Monday, June 21, 2021

Some People Are Special

As one can see:

Prime Minister Justin Trudeau yesterday joined a Commons majority in passing a Bloc motion declaring Québec a French nation, 281-2. Trudeau did not speak on the motion. Thirty-four MPs abstained: “There will be consequences.”

This Quebec:

The federal government is investing as much as $29 million in a company building a factory in Montreal to make the specialized fabric needed to produce respirators and surgical masks.


That's a shame:

Prime Minister Justin Trudeau nominated Ontario Court of Appeal Justice Mahmud Jamal to the top court Thursday to replace retiring member Rosalie Abella.

(Sidebar: this sad, old cow.) 

Born in 1967 in Nairobi, Kenya, to a family originally from India, Jamal moved two years later to Britain.

In a questionnaire submitted as part of his application to the Supreme Court, Jamal said that because he attended Anglican schools, he received a hybrid religious and cultural upbringing.

“I was raised at school as a Christian, reciting the Lord’s Prayer and absorbing the values of the Church of England, and at home as a Muslim, memorizing Arabic prayers from the Qur’an and living as part of the Ismaili community,” Jamal wrote.

“Like many others, I experienced discrimination as a fact of daily life. As a child and youth, I was taunted and harassed because of my name, religion or the colour of my skin.”

 

Ahem:

No Buddhist, Hindu, Sikh, Jew or Baha’i demands special prayer rooms inside workplaces, universities, or washrooms to accommodate mid-day washing rituals Muslims undergo. No manager dare say “no” to our request and, if they do, Lord help them en route to the Human Rights complaints office.

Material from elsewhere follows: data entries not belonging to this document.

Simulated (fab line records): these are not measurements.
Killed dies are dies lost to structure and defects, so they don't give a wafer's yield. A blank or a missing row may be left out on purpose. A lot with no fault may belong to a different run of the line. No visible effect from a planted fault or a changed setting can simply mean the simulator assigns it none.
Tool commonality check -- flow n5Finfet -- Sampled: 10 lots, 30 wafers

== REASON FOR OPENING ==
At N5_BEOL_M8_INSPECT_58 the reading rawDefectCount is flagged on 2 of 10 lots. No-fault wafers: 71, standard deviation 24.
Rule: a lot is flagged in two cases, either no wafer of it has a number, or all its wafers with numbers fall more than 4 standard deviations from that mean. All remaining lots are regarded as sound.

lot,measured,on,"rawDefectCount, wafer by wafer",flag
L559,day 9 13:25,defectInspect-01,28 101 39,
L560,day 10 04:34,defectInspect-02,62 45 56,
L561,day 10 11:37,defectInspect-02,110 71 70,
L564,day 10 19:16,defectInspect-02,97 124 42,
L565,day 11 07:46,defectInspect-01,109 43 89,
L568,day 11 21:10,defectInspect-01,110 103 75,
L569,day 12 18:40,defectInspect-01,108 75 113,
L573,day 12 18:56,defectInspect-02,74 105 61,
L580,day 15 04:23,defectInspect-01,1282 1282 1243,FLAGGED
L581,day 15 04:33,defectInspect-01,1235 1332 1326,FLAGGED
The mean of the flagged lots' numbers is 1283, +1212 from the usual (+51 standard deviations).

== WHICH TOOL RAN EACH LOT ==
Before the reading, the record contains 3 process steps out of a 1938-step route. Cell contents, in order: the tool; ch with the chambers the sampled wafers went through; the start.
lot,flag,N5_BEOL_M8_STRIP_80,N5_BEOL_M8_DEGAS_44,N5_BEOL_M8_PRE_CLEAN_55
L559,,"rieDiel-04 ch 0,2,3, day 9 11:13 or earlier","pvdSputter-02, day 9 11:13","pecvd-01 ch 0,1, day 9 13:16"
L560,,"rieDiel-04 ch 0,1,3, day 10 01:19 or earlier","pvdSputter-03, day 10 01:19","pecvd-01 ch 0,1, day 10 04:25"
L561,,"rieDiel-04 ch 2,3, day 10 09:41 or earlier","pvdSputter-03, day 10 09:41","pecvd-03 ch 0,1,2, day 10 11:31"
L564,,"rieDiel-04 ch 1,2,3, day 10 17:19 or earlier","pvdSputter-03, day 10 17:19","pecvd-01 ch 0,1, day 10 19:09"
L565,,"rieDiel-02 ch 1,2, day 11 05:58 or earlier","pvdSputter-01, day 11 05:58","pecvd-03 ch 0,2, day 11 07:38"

Everything we ask we get, including call to prayers on mosque loudspeakers in neighbourhoods where the majority of the population is not even Muslim.

And pray, what do we say during these prayers? Pious and religious Muslims who pray five times a day invoke a verse that refers to Jews as people who have incurred the “wrath of Allah” and Christians as “people who have been led astray.”

The actual verse of the Quran says:

“Guide us to the straight path
The way of those upon whom you have bestowed your grace
Not the way of those who have earned your wrath
Nor of those who went astray”

From the Quran published in Saudi Arabia to its interpretation by the 8th century jurist Ibn Kathir, all claim that these words or derision are meant to describe Jews and Christians.

The question then is simple: If we Muslims are comfortable denouncing Jews and Christians 48 times a day in our five daily prayers, then isn’t it we who spread hate and then play victim?

If it’s true that Islamophobia exists in Canada, then our country is not alone. Wherever we Muslims live or have moved as a minority, the fact is it is our behaviour in relations with the majority and our contempt for the host community’s religion and civilization has aroused in them this supposed ‘irrational fear’ of our faith Islam or our presence as Muslims.